Uninsured Motorist Coverage (“UM”) and Underinsured Motorist Coverage (“UIM”)

Underinsured Motorist or UIM coverage is a part of your own policy that protects you if the other driver does not have enough insurance. For example, if you are hit by a driver who has only $15,000 in insurance coverage. Unfortunately, this happens frequently.  If the person who hits you violated Arizona law and has no insurance, you can make a claim under your policy’s Uninsured Motorist (UM) coverage. Bache & Lynch encourages you to protect yourself and your family by purchasing UM and UIM coverage.  While this coverage can be waived, we never recommend doing so.  And although never mentioned in any insurance company ads, under Arizona Law insurance carriers cannot raise rates or penalize you for using your UIM or UM coverage in a collision that was not your fault.
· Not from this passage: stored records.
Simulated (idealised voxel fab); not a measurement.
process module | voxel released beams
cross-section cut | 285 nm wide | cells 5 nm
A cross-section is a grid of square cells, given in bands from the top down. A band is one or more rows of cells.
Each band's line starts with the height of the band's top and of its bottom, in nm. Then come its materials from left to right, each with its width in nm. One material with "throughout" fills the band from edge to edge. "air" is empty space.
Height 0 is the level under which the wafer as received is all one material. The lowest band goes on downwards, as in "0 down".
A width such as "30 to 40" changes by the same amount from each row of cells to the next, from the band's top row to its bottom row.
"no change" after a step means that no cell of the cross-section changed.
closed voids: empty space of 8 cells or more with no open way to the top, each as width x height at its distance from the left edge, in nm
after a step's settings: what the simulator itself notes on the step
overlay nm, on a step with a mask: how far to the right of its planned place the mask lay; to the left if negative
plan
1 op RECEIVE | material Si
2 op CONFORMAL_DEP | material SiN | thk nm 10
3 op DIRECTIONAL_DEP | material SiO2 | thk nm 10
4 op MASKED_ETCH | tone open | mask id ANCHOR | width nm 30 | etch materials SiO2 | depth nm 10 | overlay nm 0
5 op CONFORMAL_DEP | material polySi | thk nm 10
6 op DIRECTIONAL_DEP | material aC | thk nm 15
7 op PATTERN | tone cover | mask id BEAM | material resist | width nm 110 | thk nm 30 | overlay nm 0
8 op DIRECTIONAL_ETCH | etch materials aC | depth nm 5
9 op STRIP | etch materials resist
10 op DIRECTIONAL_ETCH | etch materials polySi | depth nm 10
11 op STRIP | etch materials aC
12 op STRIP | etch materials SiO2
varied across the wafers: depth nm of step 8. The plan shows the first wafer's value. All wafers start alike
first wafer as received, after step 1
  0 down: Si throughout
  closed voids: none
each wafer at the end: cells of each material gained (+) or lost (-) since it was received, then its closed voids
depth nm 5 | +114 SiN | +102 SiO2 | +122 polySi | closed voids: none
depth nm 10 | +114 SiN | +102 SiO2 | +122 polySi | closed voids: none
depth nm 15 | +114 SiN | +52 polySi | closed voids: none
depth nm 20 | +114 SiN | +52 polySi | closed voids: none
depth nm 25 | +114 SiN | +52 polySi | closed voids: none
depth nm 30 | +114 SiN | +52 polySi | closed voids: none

Your insurance policy is governed by state law, and by the terms and conditions of the policy itself, which is considered a contract between you and the insurance company.  Insurance policies can contain exclusions for certain situations. This is why it is important to carefully review your policy with an attorney before making a claim. You are entitled to a copy of your insurance policy and your declaration page, which will summarize the types of insurance coverage that you have.  Show these documents to a personal injury attorney if you have questions.